Once connected to your local network the device responds to ping requests and listens on two tcp ports, 23 and 2000. The wifi connectivity is enabled by a third party serial to wifi interface board and it responds similar to a HLK-WIFI-M03. Port 23 is used to configure the wifi board itself (to tell it what network to connect to and so on). Port 2000 is passed through to the processor in the iKettle to handle the main interface to the kettle.

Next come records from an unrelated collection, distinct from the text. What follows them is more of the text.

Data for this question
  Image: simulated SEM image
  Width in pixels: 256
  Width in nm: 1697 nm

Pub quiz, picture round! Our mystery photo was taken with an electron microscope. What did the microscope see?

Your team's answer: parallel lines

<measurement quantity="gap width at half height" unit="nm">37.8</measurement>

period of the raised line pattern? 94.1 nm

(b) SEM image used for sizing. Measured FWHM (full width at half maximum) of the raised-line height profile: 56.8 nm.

Port 2000, main kettle interface
The iKettle wifi interface listens on tcp port 2000; all devices that connect to port 2000 share the same interface and therefore receive the same messages. The specification for the wifi serial board state that the device can only handle a few connections to this port at a time. The iKettle app also uses this port to do the initial discovery of the kettle on your network.Discovery
Sending the string "HELLOKETTLE\n" to port 2000 will return with "HELLOAPP\n". You can use this to check you are talking to a kettle (and if the kettle has moved addresses due to dhcp you could scan the entire local network looking for devices that respond in this way. You might receive other HELLOAPP commands at later points as other apps on the network connect to the kettle.Initial Status
Once connected you need to figure out if the kettle is currently doing anything as you will have missed any previous status messages. To do this you send the string "get sys status\n". The kettle will respond with the string "sys status key=\n" or "sys status key=X\n" where X is a single character. bitfields in character X tell you what buttons are currently active:| Bit 6 | Bit 5 | Bit 4 | Bit 3 | Bit 2 | Bit 1 |
| 100C | 95C | 80C | 65C | Warm | On |
So, for example if you receive "sys status key=!" then buttons "100C" and "On" are currently active (and the kettle is therefore turned on and heating up to 100C).
Status messages
As the state of the kettle changes, either by someone pushing the physical button on the unit, using an app, or sending the command directly you will get async status messages. Note that although the status messages start with "0x" they are not really hex. Here are all the messages you could see:
| sys status 0x100 | 100C selected |
| sys status 0x95 | 95C selected |
| sys status 0x80 | 80C selected |
| sys status 0x100 | 65C selected |
| sys status 0x11 | Warm selected |
| sys status 0x10 | Warm has ended |
| sys status 0x5 | Turned on |
| sys status 0x0 | Turned off |
| sys status 0x8005 | Warm length is 5 minutes |
| sys status 0x8010 | Warm length is 10 minutes |
| sys status 0x8020 | Warm length is 20 minutes |
| sys status 0x3 | Reached temperature |
| sys status 0x2 | Problem (boiled dry?) |
| sys status 0x1 | Kettle was removed (whilst on) |
You can receive multiple status messages given one action, for example if you turn the kettle on you should get a "sys status 0x5" and a "sys status 0x100" showing the "on" and "100C" buttons are selected. When the kettle boils and turns off you'd get a "sys status 0x3" to notify you it boiled, followed by a "sys status 0x0" to indicate all the buttons are now off.
Sending an action
To send an action to the kettle you send one or more action messages corresponding to the physical keys on the unit. After sending an action you'll get status messages to confirm them.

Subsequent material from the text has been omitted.